Jay-Bruce

The New York Mets and their fans are hoping Jay Bruce‘s arrival to Citi Field is not posthumous for their season.  They enter play after last nights loss to the Yankees 7.5 Games back in the division and 2.5 out of the second wildcard spot.  They are further out of contention for a division crown then their opponents, who ironically were sellers at the deadline.

The Mets are also rapidly approaching the worst mark in Major League Baseball history while hitting with two outs and runners in scoring position.  Their anemic .170 average in such situations is alarmingly close to the 1965 Houston Astros .167 clip, the team that currently owns this notorious distinction.  The Mets failure to tack on more runs in the 6th inning of Monday’s subway series opener contributed to the problem further, as did James Loney being stranded in scoring position by three consecutive batters to end the game.

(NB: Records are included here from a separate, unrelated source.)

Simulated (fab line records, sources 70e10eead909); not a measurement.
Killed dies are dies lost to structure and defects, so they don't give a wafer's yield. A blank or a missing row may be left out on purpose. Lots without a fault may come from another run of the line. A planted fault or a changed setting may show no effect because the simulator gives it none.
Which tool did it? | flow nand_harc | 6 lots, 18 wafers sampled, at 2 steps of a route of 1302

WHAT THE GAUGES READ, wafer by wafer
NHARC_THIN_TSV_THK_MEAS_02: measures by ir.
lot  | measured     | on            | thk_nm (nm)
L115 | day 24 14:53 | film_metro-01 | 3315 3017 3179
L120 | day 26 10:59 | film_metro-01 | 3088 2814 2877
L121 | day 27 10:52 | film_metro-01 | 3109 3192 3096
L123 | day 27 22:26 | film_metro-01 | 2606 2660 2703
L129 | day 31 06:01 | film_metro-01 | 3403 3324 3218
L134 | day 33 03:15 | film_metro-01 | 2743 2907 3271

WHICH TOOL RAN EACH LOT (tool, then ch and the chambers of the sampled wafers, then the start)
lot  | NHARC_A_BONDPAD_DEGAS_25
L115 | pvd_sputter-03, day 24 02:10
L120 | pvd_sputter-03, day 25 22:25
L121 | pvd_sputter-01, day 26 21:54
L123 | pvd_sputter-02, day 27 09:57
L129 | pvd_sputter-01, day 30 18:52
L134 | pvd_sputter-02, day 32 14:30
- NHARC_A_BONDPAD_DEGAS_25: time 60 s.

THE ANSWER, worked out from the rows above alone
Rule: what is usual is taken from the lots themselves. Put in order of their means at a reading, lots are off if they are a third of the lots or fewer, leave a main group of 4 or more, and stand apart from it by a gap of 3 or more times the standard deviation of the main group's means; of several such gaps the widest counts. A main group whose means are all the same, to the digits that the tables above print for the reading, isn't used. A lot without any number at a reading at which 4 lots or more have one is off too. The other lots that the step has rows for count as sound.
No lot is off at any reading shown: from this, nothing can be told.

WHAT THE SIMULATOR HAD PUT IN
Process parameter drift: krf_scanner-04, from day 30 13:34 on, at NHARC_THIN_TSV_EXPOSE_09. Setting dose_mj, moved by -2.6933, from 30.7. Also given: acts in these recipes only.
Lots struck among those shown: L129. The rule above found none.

To review, heading into play against the Yankees on Tuesday, the Mets average with runners in scoring position was .205. If the season concluded today, this would rank the 2016 Mets as the second worst mark in the in the history of Major League Baseball.

That’s how bad the Mets have been as a situational hitting team this season, a team that had expectations to play deep into October.

.Jay Bruce arrives to hopefully be the panacea to what has plagued this floundering club; Hitting with runners in scoring position. Bruce is a .360 hitter with runners in scoring position this season, and leads the National League with 80 RBI.

The club’s epic struggles with runners in scoring position has been widely publicized and discussed throughout the 2016 season. Terry Collins has mentioned a need for his club’s situational hitting to improve as well, going further to comment during a post-game press conference after a loss to the Rockies that it is indeed possible said struggles are weighing on the hitters in run scoring situations.

How much would some production in these spots have helped thus far? Let me show you….

-30- The Proposition

For this proposition, let’s assume the Mets had 30 more hits with runners in scoring through their first 105 games and for every one of those hits they scored 1.25 runs on average, which could be a modest approximation but taking into account the variable being the number of runners on second and/or third in any one of those 30 opportunities.

Thirty more of these situational hits, bringing their season total to 184 with runners in scoring position, would make their average in such spots .245, which is still below the league average mark of .256, which coincidentally the Washington Nationals sit at exactly. .

These thirty hits, resulting in a conservatively estimated 1.25 runs per hit, would bring the Mets total runs scored up from 386 to 423, STILL 30 runs below the league average. And according to the Pythagorean expectation, the increased run differential would have improved their winning percentage from .514 to .561 to-date. Such a run differential, assuming all things are equal with the Nationals, would place them two games behind their rival in the loss column on the day after the trade deadline.

And it’s not such a drastic leap for the Mets to have taken.

These 30 additional hits with runners in scoring position equates to only 1 more hit every 3.5 games. Essentially, a little less than one hit with runners in scoring position per series would have changed the fortunes of the Mets dramatically to this point in the season.

But it’s for this reason alone, along with the Mets established championship-caliber pitching staff, why the injured and floundering Mets should in no way mail the season in just yet.

The ultimate randomness of their inability to succeed with runners in scoring position suggests they can only improve from here. The Mets owe it to the science of baseball to take their chances and acquire better run producers to counteract the injury plague on the basic ability to be better situational hitters, and a little luckier as well.